Can go ductless lower your heating bill? You bet. But it’s up to you to make the change necessary to upgrade your current cooling and heating system so that ducts are a thing of the past in your home. The longer you delay making these adjustments, the more money you could be throwing away for no good reason.

And let’s be perfectly honest, that is exactly what you are doing because your ductwork is old, outdated, and possibly leaking your expensive climate-controlled air out to the world. Utility costs are expensive enough without wasting even more of your hard-earned dollars for no good reason on a system that uses ducts to move air around your home.

One of the biggest problems that we find with most ducts these days is they become less air-tight and they start to show vulnerabilities that can make it harder to heat or cool your home. As a result, you are left to run your system for much longer than you normally might simply because all of your air isn’t reaching the vents of the rooms that need to be heated or cooled. That lack of efficiency can really start to add up where your wallet is concerned.

So, consider turning your home ductless and you can start to see the difference almost immediately. You’ll be spending less on Virginia heating oil in the winter and operating your air conditioning at shorter intervals in the summer. But just what does go ductless mean and how can it work for you? We’re going to clear up any confusion you may have about ducts in your home and the reasons for getting rid of them in favor of a ductless alternative.

How Ductless Heating and Cooling Works

You’re used to the idea that ductwork snakes through the middle of your so as to distribute heated or cooled air from a central blower into the rooms where you want to make things more comfortable. But a ductless system forgoes all of that and places separate air blowers in each room of your house. One blower per room means that blower is only meant to heat or cool that area and that’s it.

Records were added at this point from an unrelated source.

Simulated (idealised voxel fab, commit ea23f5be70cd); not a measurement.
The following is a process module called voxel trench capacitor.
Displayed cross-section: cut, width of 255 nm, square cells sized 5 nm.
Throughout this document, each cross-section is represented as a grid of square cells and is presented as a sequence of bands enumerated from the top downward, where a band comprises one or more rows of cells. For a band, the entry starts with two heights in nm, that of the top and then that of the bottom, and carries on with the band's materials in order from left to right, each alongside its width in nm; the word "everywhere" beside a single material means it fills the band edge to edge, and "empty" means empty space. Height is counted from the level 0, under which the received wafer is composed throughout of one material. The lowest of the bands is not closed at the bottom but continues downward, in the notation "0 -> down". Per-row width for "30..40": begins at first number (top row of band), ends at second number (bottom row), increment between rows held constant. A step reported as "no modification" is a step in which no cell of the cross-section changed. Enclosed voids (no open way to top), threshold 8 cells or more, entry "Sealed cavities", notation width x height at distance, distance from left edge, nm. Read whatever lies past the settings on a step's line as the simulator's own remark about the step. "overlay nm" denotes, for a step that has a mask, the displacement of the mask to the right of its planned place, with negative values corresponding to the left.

What makes this such an appealing solution to the issues of inefficiency and the high costs associated with staying comfortable is that you are only concentrating your resources on those one or two rooms instead of being forced to run a system that is meant to heat or cool the whole house at one time. Even if you shut the vents in other rooms and drive all of that air into just a few rooms of your home, your system is still operating at the same strength to force that air where you want.

A ductless system uses fewer resources because only one or two blowers are working. The rest of them remain switched off, saving you money on your electrical bill and your gas.

Major Malfunctions in Ducts

We mentioned leaks earlier and that is one of the most difficult problems to contend with in the maintenance of your home’s heating and cooling. If your ductwork has a leak or two (or more for all you know), you’re looking at a serious challenge to solve the problem.

First off, you won’t be able to find the leak or leaks on your own, you will need to hire a professional to come out and do the work for you. How much do you think THAT service call is going to set you back? Even worse, you may not even realize you have a leaking problem at all until you’ve paid substantially higher utility costs for months or even years. If that sounds like a lot of additional money out of your pocket, you would be right.

Additional Selling Points

Not entirely convinced yet? That’s okay, we have other reasons why you might want to go with a ductless system in your home. Do you like the idea of being able to control the temperature separately in every room of the house so that the occupants of those rooms are comfortable? Ductless can give you that level of control.

No more fighting over the thermostat because someone in the living room is too chilly and someone in the kitchen is just right. Now the kitchen and the living room can have different temperatures all because of their exclusive air blowers assigned to each of the rooms.

Ductless systems are also given “above average” ratings by SEER (Seasonal Energy Efficiency Ratio) meaning your home is far more efficient in its use of energy. Ductwork systems rarely get that high a rating.